Now, If you've ever heard the news say a race is too close to call or there's a "statistical tie" it's because the width of both confidence intervals are overlapping enough that there's no clear leader. What does that mean? Imagine that a lot fewer people were surveyed for the poll taken by the Star-Tribune Newspaper and the margin of error was now +/- 6%. This new relationship is displayed in the figure below.

Notice how part of the confidence intervals overlap? The + 6% Margin of Error on the top of John Daniel's 45 % overlaps with the - 6% of Jim Bean's 55%. This means that if the poll were to be taken again, there's a reasonable chance that John Daniels might be leading over Jim Beam in the polls. How great of a chance is there? To know that you need to understand the confidence level.

The Confidence Level

While you may hear the margin of error reported on TV or in the paper, the confidence level is a crucial component that's often left out. Quite simply, the confidence level represents the likelihood that another sample will provide the same results. It is the percent likelihood statement that accompanies the width of the confidence interval. It is often set to the 95% level by convention but can be adjusted (see the confidence level in the figure below).

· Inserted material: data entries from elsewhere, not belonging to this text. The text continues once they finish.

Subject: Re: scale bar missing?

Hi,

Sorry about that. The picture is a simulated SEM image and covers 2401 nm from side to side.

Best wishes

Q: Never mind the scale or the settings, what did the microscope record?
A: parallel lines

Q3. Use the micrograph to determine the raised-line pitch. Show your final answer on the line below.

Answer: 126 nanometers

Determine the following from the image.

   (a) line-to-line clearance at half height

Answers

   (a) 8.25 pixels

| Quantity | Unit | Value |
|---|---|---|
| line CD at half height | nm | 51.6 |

A confidence level of 95% means that 95 out of 100 times the sample percentages will fall within the confidence intervals. Or 5 times out of 100 the percentages will NOT fall within the confidence intervals. U

So if the Star Tribune took the same poll 100 times with a margin of error of 6% at 95% confidence, we'd expect that about 5 of those polls would show Jim Bean to have more than 61% of the vote or less than 49% of the vote.

Why 95%?
95% is the most frequent value of the confidence level and it is set that way mostly by convention (5% seemed like a reasonable amount of risk I suppose). You would want to lower it to 90% or 85% or raise it to 99% depending on the impact of being wrong.

In other words, if you were betting a lot of money on where the 100 sample results would fall, then you'd want to use a 99% confidence level, not an 80% level (unless you don't mind a 20% chance of having to pay up). But, there is a price to pay for having a more precise estimate, and that's a wider confidence interval. U

So as your confidence level increase, your confidence interval gets wider. By the way, there's nothing stopping you from having 96%, 91% or even an 83.5% confidence level. Here's another example.

You ask 12 users to register for a newsletter on a website you're testing for usability. You need to report the average time to the marketing team who's thinking about redesigning the website. After timing 12 users you report an average of 80 seconds with confidence intervals. The figure below shows how the confidence intervals change depending on the confidence level chosen.

So what intervals do you provide to the marketing group? If they want high confidence, you need to use a higher confidence level perhaps 95% or 99%(you need to be more confident of your results). If they just want a ballpark, then use a lower confidence level.

Let's assume they want to be moderately confident. In that case, I think a 90% confidence level will suffice. So here are a few ways you could report the range you observed in your sample of 12 users.

• The mean time was 80 seconds and we'd expect future samples to fall between 69 seconds and 91 seconds 90% of the time.
• The mean time was 80 seconds +/- 11 seconds (with 90% Confidence).
• The mean time was 80 seconds with a 90% confidence interval of 69 seconds to 91 seconds

As you can see, there are a few ways to phrase things. Notice how all three (implicitly or explicitly) contain the confidence interval, the margin of error and the confidence level? All three are critical in assessing statements using confidence intervals.